# HELP forced to solids



## Jonathan Wong (Dec 4, 2014)

cant find any plywood that is good enough,most of my hardware or furniture stores sell well......not so good plywood.I got plenty of good quality SOLID teak and oak,but i heard solids are dangerous and WILL snap and take your eye out,is that true?im not gonna let the lack of plywood problem hold me down.Your opinion on solid boardcuts?Are they really that dangerous?i tried laminating but all my boards are 1 inchers so thats out window :question:


----------



## Mister Magpie (Apr 10, 2013)

Jonathan,

Using 1" thick boards of *hard* lumber is possible, depending upon the type of wood, style of slingshot, and size of ammo you intend to use. Many small shooters can be successfully made using boards, but you have to be careful. Boards are not recommended if you use heavy bandsets, with full size frames, and heavy ammo. If you use a board, you need to compensate and make sure the design is sturdier. IMHO

You have to experiement a bit and be willing to put some pieces through some controlled stress tests.The one below was made from 1.5" stock.

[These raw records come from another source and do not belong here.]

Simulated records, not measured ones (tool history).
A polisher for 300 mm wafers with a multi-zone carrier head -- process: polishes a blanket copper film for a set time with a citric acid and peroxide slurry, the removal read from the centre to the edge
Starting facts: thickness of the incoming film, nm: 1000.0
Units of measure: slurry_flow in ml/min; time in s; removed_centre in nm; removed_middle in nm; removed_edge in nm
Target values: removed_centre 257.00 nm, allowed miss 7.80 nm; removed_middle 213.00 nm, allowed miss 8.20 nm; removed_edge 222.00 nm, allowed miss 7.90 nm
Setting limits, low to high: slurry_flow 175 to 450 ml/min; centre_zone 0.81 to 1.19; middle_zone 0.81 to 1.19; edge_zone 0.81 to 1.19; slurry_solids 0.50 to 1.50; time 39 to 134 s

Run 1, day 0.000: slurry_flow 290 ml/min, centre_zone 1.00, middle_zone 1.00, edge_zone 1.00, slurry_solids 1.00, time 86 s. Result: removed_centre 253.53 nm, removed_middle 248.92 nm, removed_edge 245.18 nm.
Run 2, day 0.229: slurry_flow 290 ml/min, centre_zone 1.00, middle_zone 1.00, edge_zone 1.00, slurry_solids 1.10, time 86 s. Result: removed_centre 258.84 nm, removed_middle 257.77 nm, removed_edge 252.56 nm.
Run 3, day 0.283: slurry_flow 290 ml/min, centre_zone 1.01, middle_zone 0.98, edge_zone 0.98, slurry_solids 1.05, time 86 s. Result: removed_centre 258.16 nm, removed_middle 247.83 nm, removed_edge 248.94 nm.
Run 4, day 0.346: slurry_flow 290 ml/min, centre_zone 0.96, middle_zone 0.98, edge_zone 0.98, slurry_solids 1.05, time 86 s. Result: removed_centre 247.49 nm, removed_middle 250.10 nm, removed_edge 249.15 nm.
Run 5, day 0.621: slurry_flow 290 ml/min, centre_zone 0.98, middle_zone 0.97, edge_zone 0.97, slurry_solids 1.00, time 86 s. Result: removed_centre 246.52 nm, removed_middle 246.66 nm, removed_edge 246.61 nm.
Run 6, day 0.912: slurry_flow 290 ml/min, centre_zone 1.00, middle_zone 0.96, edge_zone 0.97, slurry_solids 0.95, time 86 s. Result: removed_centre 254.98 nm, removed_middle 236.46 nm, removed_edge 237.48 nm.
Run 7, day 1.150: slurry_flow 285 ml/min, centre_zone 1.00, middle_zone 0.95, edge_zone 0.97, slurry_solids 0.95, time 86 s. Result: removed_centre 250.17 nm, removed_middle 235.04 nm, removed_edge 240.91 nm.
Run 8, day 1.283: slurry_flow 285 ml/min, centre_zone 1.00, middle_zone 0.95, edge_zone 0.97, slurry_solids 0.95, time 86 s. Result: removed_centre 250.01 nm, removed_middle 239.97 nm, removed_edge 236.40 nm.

I hope that helps a little bit.

Darren


----------



## Charles (Aug 26, 2010)

Be careful of the grain and the design you use. All the old Wham O slingshots were board cuts.









Cheers .... Charles


----------



## JonM (Aug 17, 2013)

You'll have some luck by cross laminating thinner boards. I generally go 45 degrees in either direction from the first layer, using epoxy :wave:


----------



## harpersgrace (Jan 28, 2010)

Nothing at all wrong with solid boards as long as you do 4 things, use a classic no frills design, watch the grain orientation, don't overpower the frame with extra heavy bands, and learn how to shoot, solid board cuts do not like fork hits.


----------



## DogBox (Aug 11, 2014)

What to try to avoid, like everyone is saying is having grain follow in a suspect place... To borrow Charles' photo...







Where I have circled is - if this one was to break; this would be where it would happen.

Choose a dense wood, or, find a "tree fork" that you can start on. Have a look at some of the "Naturals" others have done to get some ideas. The more you do will help you into the fascinating hobby of slingshots!

If you really get stuck, some of the Vendors [sellers associated with the forum] have pieces of Multiplex so you can make your own..

DB


----------



## AZshooter (May 1, 2011)

Those 1 inch solid boards could be cut in strips bent and laminated into a nearly indestructible slingshot...if you don`t mind doing the extra work...See WINGSHOOTER`s tutorial on youtube....titled...Sling tutorial by Roger Henrie...https://www.youtube.com/watch?v=BUOjgVPMjfl....


----------